Saltfleetby gas field. Photo: Angus Energy

Last month, Angus Energy applied for planning permission for four new gas production wells at Saltfleetby.

Official figures show the field contributes about 80% of UK onshore gas production. But this represents less than 1% of total UK gas production.

Mr Herbert said the field was currently constrained to about 11 or 12 million cubic feet per day. He said he hoped new wells, workovers and a £3m project to install a booster compressor, would increase production at Saltfleetby.

The company was revising its reservoir model for the field, Mr Herbert said, to shape decisions on future wells and workovers.

Angus and its partner, Trafigua, are also looking at potential gas storage at Saltfleetby. Mr Herbert said “there could be a role” for market-driven storage at the field, where a trader buys a cargo of cheap liquefied natural gas (LNG) and stores it until prices rise.

He added:

“I believe we should take a serious look at carbon capture at this site. This government has both committed to net zero emissions and at the same time acknowledged the role of gas in the foreseeable future. Onshore sites will have to be an essential part of the new strategy.”
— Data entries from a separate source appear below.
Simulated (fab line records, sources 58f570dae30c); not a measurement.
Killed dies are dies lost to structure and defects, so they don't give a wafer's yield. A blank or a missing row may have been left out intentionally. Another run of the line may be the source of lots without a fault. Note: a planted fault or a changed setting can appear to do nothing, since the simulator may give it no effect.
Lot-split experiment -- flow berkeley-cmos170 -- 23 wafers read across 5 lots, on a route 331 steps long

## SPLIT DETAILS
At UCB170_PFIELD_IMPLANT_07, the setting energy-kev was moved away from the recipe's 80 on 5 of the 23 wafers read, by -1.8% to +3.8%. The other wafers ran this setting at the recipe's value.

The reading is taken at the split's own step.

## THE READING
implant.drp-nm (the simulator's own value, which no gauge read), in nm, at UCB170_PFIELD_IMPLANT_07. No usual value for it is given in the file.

He also said once Saltfleetby’s gas was worked out, the company would “be looking to see if there is anything else around”, including oil.

Acquisitions and hedging

Angus has previously hinted about new areas of interest and Mr Herbert suggested this could include additional UK onshore fields:

“we recognise that the company has the potential to grow and we can take on more opportunities.”

He said:

“as a UK onshore producer, the first place people would expect us to look at is onshore UK and there’s quite a lot of companies that are, if not distressed, then they are struggling.

“There’s a logic to potentially combining or adding assets in onshore UK. But this comes back to the attitude of the new government to the environment in which we would be investing.

“I think we need to have clearer rules and a clearer understanding of government direction before we commit to that.”

At the time of writing, Angus Energy’s share price was 0.25p. This is down from 1.37p when DrillOrDrop last interviewed an Angus Energy chief executive.

Mr Hebert said:

“I believe we’re significantly undervalued. We’ve had to fight to get through some very difficult situations in the last 12-18 months.”

The company hedged Saltfleetby gas during a period of lower prices and before production from the field got underway.

Mr Herbert said the bubble in the gas price “largely coincided with the period when the field was still being developed”. He said the situation was worsened by the need to honour hedges when there was no production. He said: “there was a bit of a lost opportunity there”.

The hedging commitments will continue until summer 2025 and cash flow would be lower, Mr Herbert said.

“we’ve got another 12 months of dealing with those, where for quite a significant part of our production we receive a price that is significantly below the current price. That’s just a legacy position that we have to deal with.

“The good news is that 12 months from now that will be gone and we’re still hedging a percentage of our production but we’re doing it at prices that are much more aligned to current market prices so they give us price protection.”

The company restructured its debt earlier this year and Mr Herbert appeared optimistic for the future. He said:

“We have a very strong asset that has very strong cash generating potential”.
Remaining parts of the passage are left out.